I didn’t read Julie and Julia, I just saw the movie, so I can’t really say how As Always, Julia: The Letters of Julia Child and Avis DeVoto compares. When I saw the movie, I kind of wished it had been just Julia, without the Julie, but now I wish it would have just been Julia and Avis.
I think this might be the first book of letters I’ve ever read, and the experience is so intimate. When people wrote letters, they wrote of such intimate stuff, or at least Avis and Julia did. It’s like pulling back the curtain on their lives. What’s amazing about this where Avis and Julia are concerned is how very much I found I have in common with them. I love fiction, but find this is one of the very comforting things about nonfiction. I can say to myself, ah, yes, someone else felt that, too.
These letters cover a large swath of time–1952 to 1961–and in addition to the kind of everyday things going on in the lives of these two women, you get a great taste for what it felt like to be living through McCarthyism as intellectuals. And of course, the gargantuan task that was the writing of Mastering the Art of French Cooking. When they finally got the letter from Knopf accepting the manuscript, I actually wanted to stand up and cheer or cry I was so excited.
The best way to really get a taste (ha, ha) for this book is through quotations from the letters, so below is my list of favorites. But one interesting thing I was thinking about as I was reading this book was, what happened to all the things folks used to write to each other in letters? The letters between Julia and Avis do more than convey information. They become little acts of art and creativity themselves. Avis stops to describe the weather and the passage is beautiful. Do we describe the weather when we e-mail or text each other? Probably not.
What occurred to me is that maybe all the stuff that used to go into letters for some people now goes into their blogs. We’re no longer directing it at one person, but we are at least processing the world through written language and recording it for posterity and sharing it with others. And maybe, as with the letters of Avis and Julia, little bits of ourselves and our lives come through. That’s a happy thought which I think Avis and Julia would like.

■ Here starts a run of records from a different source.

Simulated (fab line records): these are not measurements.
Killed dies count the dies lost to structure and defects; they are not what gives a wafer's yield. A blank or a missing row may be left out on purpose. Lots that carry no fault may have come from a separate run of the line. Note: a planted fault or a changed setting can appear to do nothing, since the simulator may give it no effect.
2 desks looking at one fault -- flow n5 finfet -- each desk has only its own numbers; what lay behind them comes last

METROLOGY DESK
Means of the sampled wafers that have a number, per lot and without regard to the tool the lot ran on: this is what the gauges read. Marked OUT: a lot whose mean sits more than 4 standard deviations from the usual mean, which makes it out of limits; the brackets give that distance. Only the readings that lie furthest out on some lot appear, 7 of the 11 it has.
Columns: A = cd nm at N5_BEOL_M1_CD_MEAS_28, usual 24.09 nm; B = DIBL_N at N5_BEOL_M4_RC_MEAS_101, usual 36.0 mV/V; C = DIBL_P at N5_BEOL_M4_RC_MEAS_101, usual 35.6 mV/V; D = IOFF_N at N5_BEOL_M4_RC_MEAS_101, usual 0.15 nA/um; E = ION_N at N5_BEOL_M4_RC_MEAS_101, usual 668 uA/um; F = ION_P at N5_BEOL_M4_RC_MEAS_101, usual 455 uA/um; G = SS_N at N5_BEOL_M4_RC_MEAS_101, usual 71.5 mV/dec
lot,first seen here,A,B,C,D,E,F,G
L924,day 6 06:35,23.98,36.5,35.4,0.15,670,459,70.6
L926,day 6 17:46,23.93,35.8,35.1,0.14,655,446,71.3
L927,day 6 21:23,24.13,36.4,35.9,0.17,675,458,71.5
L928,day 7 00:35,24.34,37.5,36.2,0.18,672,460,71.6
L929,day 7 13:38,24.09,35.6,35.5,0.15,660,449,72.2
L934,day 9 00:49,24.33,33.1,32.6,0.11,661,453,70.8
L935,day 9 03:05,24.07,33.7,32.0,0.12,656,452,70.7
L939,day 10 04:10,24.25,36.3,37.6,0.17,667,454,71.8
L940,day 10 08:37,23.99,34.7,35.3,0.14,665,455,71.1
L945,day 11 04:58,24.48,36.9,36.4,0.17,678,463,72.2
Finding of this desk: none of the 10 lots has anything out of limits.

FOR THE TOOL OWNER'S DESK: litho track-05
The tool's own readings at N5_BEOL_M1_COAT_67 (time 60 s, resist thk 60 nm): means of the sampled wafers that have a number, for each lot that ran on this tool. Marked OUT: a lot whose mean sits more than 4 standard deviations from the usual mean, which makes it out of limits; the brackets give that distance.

Some of my very favorite excerpts (there are a lot):
From Julia to Avis:
“…you display the true marks of a Great Gourmande…which always includes the warmest and most generous of natures…and is why people who love to eat are always the best people.”
“There is so much that has been written, by people so much more professional than I, that I wonder what in the hell I am presuming to do, anyway.”
“I really feel I have an understanding of the chicken, whose complexity I had not suspected before.”
“We always live on a strict budget, and pile up as much as we can for squanderings.”
Describing a cooking class she taught in Oslo:
“And there was one French girl who was there as a guest, who had lived 2 years in the US but doesn’t speak a word of English, or a word of Norwegian (typical old froggie)–and she kept mumbling to her companion “Oh, moi, je ne la fait pas comme ca–jamme de la vie!” * Put me off, darnit.”
*”Oh, I’ve never made it like that–never in my life!”
From Avis to Julia:
“The older I get, the more I prefer the society of people my own age. I like every part of growing older except what happens to your feet.”
“I’m getting stale. I always do this time of year. I keep my nose to the grindstone and put in long housrs and rustle up good meals and do all the chores and run errands and get along with people–and have a fine time doing it and enjoy life. Then I realize, bang, that I’m tired and I don’t want to wait on my family for a while and I wish I could go away somewhere and have peopel wait on me hand and foot, and dress up and go to restaurants and the theater and act like a woman of the world. I feel as if I’d been swallowed up whole by all these powerful DeVotos and I’d like to be me for a while with somebody who never heard the name.”
“You must do most of the cooking and I will help and watch, because I will be so self-consious cooking in front of you. I will get over it.”
“Everybody horribly restless after four-day frightful heat wave a real humdinger of a storm is toying with us–cold front trying to get through. It darkens up, rains a few drops, vagrant breezes whisk around–and then the sun comes out and it seems hot as ever. Been going on all afternoon and finally drove me in desperation to the kitchen to make another batch of mayonnaise.”